Monday, May 15, 2017, 1:38 PM /GTI Research
The Nigerian equity market on Friday reversed prior ten days uptrend to close the week in the red despite massive trading activity. Similarly, market breadth closed negative recording 16 gainers against 37 losers.
In summary, the All Share Index (ASI) shed 231.24 absolute points, representing a decline of 0.81% to close at 28,192.64 points. Similarly, the Market Capitalization shed N79.93 billion, representing a decline of 0.81% to close at N9.75 trillion.
The downturn was significantly impacted by losses recorded in medium and large capitalized stocks, amongst which are; OANDO (-9.64%), DANGCEM (-4.79%), UBA (- 4.32%), UNILEVER (-3.85%), STANBIC (-3.70%), ACCESS (-2.57%), FBNH (-2.20%), OKOMU (-1.96%), LAFARGE (-0.58%) and ZENITH (-0.28%).
Dangote Cement is Africa's leading cement producer with three plants in Nigeria and plans to expand into 13 other African countries.
The Group is a fully integrated quarry-to-customer producer with production capacity of 29 million tonnes in Nigeria and new operations set to begin across the rest of Sub-Saharan Africa.
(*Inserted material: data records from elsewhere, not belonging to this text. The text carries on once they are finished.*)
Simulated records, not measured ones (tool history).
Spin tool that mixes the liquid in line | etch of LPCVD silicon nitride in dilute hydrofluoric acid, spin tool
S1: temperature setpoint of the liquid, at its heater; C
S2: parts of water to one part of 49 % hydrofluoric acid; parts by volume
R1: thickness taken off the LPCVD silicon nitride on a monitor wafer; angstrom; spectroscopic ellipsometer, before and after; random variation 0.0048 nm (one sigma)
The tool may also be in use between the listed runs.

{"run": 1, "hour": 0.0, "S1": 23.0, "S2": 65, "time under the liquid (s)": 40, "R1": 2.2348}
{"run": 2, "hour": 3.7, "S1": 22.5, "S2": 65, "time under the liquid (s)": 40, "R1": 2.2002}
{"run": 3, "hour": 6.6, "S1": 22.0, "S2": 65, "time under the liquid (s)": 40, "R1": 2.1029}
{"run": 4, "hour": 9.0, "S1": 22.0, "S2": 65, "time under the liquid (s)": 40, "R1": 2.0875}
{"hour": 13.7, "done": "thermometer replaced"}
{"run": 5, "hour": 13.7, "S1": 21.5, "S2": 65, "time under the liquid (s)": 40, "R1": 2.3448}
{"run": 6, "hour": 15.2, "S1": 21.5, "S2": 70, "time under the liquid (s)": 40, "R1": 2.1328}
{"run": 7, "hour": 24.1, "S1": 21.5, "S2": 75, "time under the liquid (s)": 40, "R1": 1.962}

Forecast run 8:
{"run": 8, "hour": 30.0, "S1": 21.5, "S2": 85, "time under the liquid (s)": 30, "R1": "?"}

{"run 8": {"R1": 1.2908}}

The Group plans to have 42 million tonnes capacity by the end of 2016 and 50-60 million tonnes of production, grinding and import capacity in Sub-Saharan Africa by 2016.
Dangote Cement's Obajana plant in Kogi State, Nigeria, is the largest in Africa with 13 million tonnes capacity across four lines.
The Ibese plant in Ogun State has four cement lines with a combined installed capacity of 12 million tonnes. The Gboko plant in Benue State has 4 million tonnes capacity.
Over time, Dangote Cement has eliminated Nigeria's dependence on imported cement and is transforming the nation into an exporter of the product serving neighboring countries.
Total Nigeria is one of the foremost oil and gas companies in the Nigerian oil sector. The company is one of the largest in terms of retail outlets across the country and leverages on these outlets to push sales volume.
The company has also benefitted from the deregulation of the downstream sector where it operates as a result of its retail presence in the volume driven oil marketing space.
The company pays consistent dividend and is a firm pick with PFA’s and FPI’s.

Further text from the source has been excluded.